The Gompertz hazard function is shown in Figure 6.11.
> plot(g, fn = “haz”)
It is an exponentially increasing function of time; the Gompertz model usually fits old age mortality very well.
The p-values measure the significance of a group compared to the reference category, but we would also like to have an overall p-value for the covariates (factors) as such, that is, answer the question “does birthplace matter?” This can be achieved by running an analysis without birthplace:
> fit.w1 <- phreg(Y ˜ sex + civ, data = om)
> fit.w1
Call:
phreg(formula = Y ˜ sex + civ, data = om)

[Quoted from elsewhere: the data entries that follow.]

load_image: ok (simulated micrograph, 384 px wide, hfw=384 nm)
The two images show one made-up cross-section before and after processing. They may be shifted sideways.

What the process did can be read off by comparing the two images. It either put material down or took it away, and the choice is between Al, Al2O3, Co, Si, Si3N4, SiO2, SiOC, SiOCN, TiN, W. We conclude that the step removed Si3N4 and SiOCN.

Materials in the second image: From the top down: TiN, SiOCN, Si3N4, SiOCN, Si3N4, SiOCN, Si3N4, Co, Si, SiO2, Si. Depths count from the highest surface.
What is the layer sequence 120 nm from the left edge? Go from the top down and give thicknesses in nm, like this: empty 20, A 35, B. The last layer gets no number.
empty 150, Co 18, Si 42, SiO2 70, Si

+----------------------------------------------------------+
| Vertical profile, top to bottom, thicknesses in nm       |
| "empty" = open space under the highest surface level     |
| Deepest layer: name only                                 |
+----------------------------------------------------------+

Covariate W.mean Coef Exp(Coef) se(Coef) Wald p
sex
male 0.406 0 1 (reference)
female 0.594 -0.249 0.780 0.047 0.000
civ
unmarried 0.080 0 1 (reference)
married 0.530 -0.455 0.634 0.081 0.000
widow 0.390 -0.207 0.813 0.079 0.008
log(scale) 2.901 18.188 0.014 0.000
log(shape) 0.524 1.690 0.019 0.000
Events 1971
Total time at risk 37824
Max. log. likelihood -7410.8
LR test statistic 53.5
Degrees of freedom 3
Overall p-value 1.44385e-11
Then we compare the max log likelihoods: −7409.954 and −7410.763, respectively. The test statistic is 2 times the difference, 1.618. Under the null hypothesis of no birthplace effect on mortality, this test statistic has an approximate χ2 distribution with 2 degrees of freedom. The degrees of freedom is the number of omitted parameters in the reduced model, two in this case. This because the factor birthplace has three levels.
There is a much simpler way of doing this, and that is to use the function drop1. As its name may suggest, it drops one variable at a time and reruns the fit, calculating the max log likelihoods and differences as above.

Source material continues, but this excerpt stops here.